On Tue, 25 Aug 2009 22:24:40 -0400, mm
wrote:

I live in the last house in a line of townhouse. The HOA wanted me or
the guy whose building is at right angles to mine to put up a
motion-detector controlled floodlight. I volunteered so that I could
turn the light off entirely if I ever sleep outside.

The fixture has broken three times in the last 10 or 15 years. Each
time the electrician the HOA uses installed a new fixture, a different
model each time. Do you think it likely the electrician uses the
cheapest fixtures they sell and that is why they fail so soon????

I sort of thought those generic fixtures electricians use are as good
as any others, just cheaper because there is no famous brand name
attached, with the advertising costs that go with one.

(The first time, the light wouldn't go on when I walked in front of
the motion detector, even though the little red light went on. The
second time, nothing went on and I found a burned out connection
inside the fixture after the trician replaced it and gave it to me.
Now the light goes on if there is a short power failure, even one
second, which is fine. but doesn't turn off when the sun comes up the
next day. It will stay on 24 hours a day until I notice it. In
Baltimore County we get short power failures all the time.)


If the theory the electrician buys cheap stuff is reasonable, I'm
ready to buy my own. All that Home Depot sold is Zenith/Heathkit.
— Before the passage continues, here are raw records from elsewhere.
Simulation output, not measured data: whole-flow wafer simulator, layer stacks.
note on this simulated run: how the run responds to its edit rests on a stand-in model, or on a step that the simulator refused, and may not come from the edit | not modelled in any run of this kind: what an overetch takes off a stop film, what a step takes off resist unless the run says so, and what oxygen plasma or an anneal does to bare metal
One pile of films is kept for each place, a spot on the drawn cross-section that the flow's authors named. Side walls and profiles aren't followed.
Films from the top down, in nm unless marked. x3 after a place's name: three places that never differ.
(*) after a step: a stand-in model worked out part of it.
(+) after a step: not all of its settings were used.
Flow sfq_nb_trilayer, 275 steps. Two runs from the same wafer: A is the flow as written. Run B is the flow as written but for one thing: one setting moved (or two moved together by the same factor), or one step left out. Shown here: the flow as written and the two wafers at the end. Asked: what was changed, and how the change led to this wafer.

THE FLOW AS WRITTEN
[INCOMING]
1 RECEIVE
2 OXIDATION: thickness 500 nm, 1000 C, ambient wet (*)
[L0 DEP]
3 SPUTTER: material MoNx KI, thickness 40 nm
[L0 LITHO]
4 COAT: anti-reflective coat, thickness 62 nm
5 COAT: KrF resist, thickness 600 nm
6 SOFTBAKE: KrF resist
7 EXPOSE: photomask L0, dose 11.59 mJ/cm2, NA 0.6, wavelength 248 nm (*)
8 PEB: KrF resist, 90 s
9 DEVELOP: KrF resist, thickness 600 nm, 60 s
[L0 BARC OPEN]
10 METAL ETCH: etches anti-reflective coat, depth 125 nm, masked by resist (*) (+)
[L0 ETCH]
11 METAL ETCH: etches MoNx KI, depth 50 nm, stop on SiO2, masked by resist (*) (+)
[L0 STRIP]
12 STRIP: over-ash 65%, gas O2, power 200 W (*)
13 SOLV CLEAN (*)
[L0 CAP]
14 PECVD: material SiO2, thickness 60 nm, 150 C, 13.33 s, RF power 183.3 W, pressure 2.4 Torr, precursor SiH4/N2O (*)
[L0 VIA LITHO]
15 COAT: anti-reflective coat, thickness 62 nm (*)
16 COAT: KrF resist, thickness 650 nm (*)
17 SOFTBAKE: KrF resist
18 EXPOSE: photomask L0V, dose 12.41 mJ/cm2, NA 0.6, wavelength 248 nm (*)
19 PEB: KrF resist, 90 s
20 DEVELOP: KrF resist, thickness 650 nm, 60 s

Is that good? What would be better?

What would you reccomend,
one that uses standard floodlight like they've made for 50+ years, two
150 watt bulbs (probably not, huh)

halogen floodlights (they seem to make those now, smaller than regular
floods;

or those halogen lights the shape of glass cigarettes or pencils, that
fit behind rectangular windows?

If you like the thin halogen lights, which would be better/brighter,
One 500 watt bulb, or
Two 150 watt bulbs?


Now, if I want to change the bulb, I have to have them call the
eleectrician. If I get the fixture lowered a few feet, I'll still
have to borrow an extension ladder.

The yard is small but the fixture is 20 to 25 feet up the wall and now
barely illuminates the yard when its on.

Thanks a lot.



I have 4 motion detectors mounted under the eaves. They work well,
none have broken, and they are all Healthkit. Look for floodlamps
with a waffle texture, those are specifically for outdoor use. Make
sure you do not exceed the wattage rating of the fixture. Neighborhood
cats trigger the lamps sometimes, and that is somewhat annoying.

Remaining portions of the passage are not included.